I’m living proof of that. I’m in retail; manage a garden center. We’re a TAD ahead of last year, which surprised the heck outta me, but that was due to reducing staff and not loading up on inventory.
I still have a LOT of stuff to sell, but my year ends on September 30th, so I have a while to do it.
It’s been tough sleding since about mid-June. We’re only making a buck because we’ve cut expenses in every possible place we can. We are to the bone now, and hopefully don’t have to go to the marrow!
Recovery my Aunt Fannie!! And the Midwest has been greatly insulated from the rest of the USA this time around. But it’s here now, that’s for certain.
Everyone’s out of a job, underemployed, given up, or just broke.
Of course they’re not spending.
And....it’s incredible to me....the plan is to RAISE TAXES.
Take away more of the little bit of money that they have left over after paying expenses.
Those first round tax increases hit in January, DinWisc, so I’d plan for a small Christmas rush and then a deadly slow winter.
I work in wholesale in the SE Texas area. Our employment has been better than the national numbers, but we're beginning to feel it now also. The drilling moratorium is scaring a lot of us as well. Summer months have traditionally been our money makers, but I'm looking at mid July numbers and they look more like January numbers. I'm beginning to really worry.
I planted a bigger veggie garden this year to reduce grocery store buys, weather hasn’t been great for it though. Still I’ve not bought as much from the grocery store as I’d usually buy, and it tastes a lot better.

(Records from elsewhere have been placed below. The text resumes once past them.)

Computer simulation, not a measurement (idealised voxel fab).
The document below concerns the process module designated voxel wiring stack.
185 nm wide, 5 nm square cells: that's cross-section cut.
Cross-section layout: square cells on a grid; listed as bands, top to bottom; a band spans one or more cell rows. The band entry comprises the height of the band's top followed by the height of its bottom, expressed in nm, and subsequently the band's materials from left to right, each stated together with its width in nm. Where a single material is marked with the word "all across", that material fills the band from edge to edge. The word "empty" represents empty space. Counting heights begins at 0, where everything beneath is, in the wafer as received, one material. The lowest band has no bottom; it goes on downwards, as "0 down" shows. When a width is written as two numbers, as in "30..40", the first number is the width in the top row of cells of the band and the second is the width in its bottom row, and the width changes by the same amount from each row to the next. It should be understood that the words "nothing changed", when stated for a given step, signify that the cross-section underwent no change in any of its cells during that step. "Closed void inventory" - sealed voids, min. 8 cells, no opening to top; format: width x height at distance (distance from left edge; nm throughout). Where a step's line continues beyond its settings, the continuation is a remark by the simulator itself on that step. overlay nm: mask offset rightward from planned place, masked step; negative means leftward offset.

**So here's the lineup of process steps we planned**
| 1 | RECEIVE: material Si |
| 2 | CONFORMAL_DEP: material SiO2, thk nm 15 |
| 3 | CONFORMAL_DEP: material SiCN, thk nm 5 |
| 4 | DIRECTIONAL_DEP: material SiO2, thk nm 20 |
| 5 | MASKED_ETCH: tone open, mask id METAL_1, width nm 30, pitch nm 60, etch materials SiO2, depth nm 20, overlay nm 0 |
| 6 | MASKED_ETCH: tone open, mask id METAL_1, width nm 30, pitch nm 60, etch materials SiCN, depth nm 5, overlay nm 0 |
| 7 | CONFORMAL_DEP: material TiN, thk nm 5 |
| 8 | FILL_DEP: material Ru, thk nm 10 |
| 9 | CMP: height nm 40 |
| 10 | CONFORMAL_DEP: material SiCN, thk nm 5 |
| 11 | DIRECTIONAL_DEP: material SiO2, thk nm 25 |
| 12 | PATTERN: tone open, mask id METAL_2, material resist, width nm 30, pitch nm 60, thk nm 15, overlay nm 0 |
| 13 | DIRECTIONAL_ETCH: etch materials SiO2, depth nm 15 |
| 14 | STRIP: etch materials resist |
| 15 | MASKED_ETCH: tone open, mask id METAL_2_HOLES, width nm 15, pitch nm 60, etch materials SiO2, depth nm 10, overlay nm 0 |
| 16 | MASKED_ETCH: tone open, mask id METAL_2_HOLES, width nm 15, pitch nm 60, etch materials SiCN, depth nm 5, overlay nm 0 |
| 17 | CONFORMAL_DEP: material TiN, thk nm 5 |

Clothing stores haven’t seen much of my business either, and won’t until they start carrying conservative ADULT clothing, not street walker clothes.
Assuming you're not the one buying the difference, do you have any feel for what people are buying compared to previous years, and are there any events in your area that might account for the change?
Specifically, I'm wondering if you are seeing more vegetables than decorations, a trend toward perennials vs annuals, etc.